Our Montrose Search and Rescue team, a volunteer SAR affiliate of the Los Angeles County Sheriff’s Department, was recently asked by the Los Angeles Museum of Natural History to assist them with recovering a large fossil from a very difficult to access location. The 16-million-year-old baleen whale fossil was several hundred feet from the nearest road access and more than 100’ down a 30-degree slope. Originally the museum thought we could short-haul it with a rescue helicopter but its heavy weight made it impossible. We switched to more traditional manual methods which allowed us to practice some of our urban search and rescue skills that we rarely use in the wilderness.
Photo courtesy of Mark Boster / LA Times. Reserve Chief Mike Leum and John Mckently of the Los Angeles County sheriff’s Montrose Mountain Rescue team, use ropes, pulleys and muscle to move a 1,000-pound baleen whale fossil up a steep hill in Rancho Palos Verdes.
The fossil was partially buried so we weren’t even sure of its actual size or weight. What we did know is that it had been moved there by a local man and his friends when they were teenagers about 35 years ago. He told us they used log rollers to move it up a much less steep grade and hoped to get it to his back yard but the final hill was just too much for them. In round numbers, it was 2 feet by 2 feet by 3 feet long and approximately 1,000-2,000 pounds. It was definitely going to take some mechanical advantage to lift and move it but it all had to be muscle powered.
The curator of the museum told us that fossilized baleen was extremely rare with approximately only 20 or so in existence worldwide. That means it’s very valuable and increased the pressure on the team to not damage the specimen. The rarity also translated into a lot of public interest and media coverage that can only happen in Los Angeles!

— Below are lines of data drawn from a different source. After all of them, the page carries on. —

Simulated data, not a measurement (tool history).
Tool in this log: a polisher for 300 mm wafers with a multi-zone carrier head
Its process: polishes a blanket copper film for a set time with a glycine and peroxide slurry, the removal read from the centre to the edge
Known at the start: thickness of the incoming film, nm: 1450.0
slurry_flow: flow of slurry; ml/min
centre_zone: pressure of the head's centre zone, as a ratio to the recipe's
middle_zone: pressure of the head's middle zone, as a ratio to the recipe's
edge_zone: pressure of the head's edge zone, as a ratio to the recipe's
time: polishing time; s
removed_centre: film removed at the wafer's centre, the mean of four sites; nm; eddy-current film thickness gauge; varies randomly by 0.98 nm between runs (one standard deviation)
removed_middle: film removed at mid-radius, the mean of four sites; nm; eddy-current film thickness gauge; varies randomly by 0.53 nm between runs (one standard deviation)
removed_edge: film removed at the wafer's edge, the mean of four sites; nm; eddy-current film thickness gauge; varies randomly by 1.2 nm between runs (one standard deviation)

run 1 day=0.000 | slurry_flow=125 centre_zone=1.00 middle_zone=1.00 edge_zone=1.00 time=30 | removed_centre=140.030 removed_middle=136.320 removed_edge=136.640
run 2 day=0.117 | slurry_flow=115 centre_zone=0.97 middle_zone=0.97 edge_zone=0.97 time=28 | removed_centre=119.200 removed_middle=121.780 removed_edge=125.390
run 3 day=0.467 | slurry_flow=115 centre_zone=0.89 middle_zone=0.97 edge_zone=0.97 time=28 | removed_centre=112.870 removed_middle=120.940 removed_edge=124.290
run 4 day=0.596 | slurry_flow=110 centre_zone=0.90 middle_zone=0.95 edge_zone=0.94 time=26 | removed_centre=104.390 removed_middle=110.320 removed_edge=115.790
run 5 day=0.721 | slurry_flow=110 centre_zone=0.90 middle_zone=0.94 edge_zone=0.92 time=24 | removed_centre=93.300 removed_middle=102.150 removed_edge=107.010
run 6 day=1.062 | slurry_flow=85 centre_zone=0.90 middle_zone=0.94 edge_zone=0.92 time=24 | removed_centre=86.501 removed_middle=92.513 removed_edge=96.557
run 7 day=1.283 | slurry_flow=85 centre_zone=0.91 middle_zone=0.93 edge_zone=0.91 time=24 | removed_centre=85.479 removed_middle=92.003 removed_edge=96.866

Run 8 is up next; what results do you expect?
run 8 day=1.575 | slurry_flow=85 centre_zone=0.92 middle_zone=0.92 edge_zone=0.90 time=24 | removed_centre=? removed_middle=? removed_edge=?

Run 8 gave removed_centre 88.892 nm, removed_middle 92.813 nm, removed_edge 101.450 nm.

We got started by hand excavating as much of the soil around the fossil as possible. That way we could better judge its mass and shape, as well as secure some anchor straps around it to use as lifting slings. We set up a Sked rescue tripod over the load and originally considered lifting it using a rope with a 4:1 mechanical advantage. We changed that to a come along winch to keep the lift a little more in-line with the tripod and to better control the lift. For safety reasons we installed an Enforcer Load Cell into the system to confirm what the real mass was and therefore monitor our safety factors. The load was easily lifted by one person and it weighed 984 pounds. As soon as the fossil was clear of the hole, we placed 4 x 12’s under it and lowered it down. The timbers were about the same height as a dolly we had constructed to roll it up the hill. We moved the tripod two more times lifting and carefully sliding the load a few feet each time until we had it on the dolly. We probably over engineered the dolly a bit but we didn’t know the load at the time and we only had one chance. There was a location where we only had 27” of clearance between a house and a wall so it was custom made and was rated at over 3,500 pounds.
While the fossil was being moved and secured onto the dolly, other members of the team were placing anchors and rigging a complex 5:1 mechanical advantage to tow the loaded dolley up the hill. Even with 5” casters it was a tough pull but the complex MA system allowed the haul team to walk down the path as the load went up. Approximately 2/3 of the way to the top we had to stop, relocate the haul system to a new set of anchors, turn the dolly 90° and continue pulling up a switchback in the path. Once there, we rolled the dolly on a series of plywood tracks that prevented the wheels from sinking into the lawn, making rolling much easier. We passed through the narrow passages and out to the front of the house. There we set up the tripod once again to lift the fossil off of the dolly and onto a pallet on the museum’s truck for transport.
The entire operation took about four hours and required a dozen people and a cache of rescue equipment. The fossil arrived later that day in one piece, undamaged, and now rests at its new home at the Los Angeles Museum of Natural History.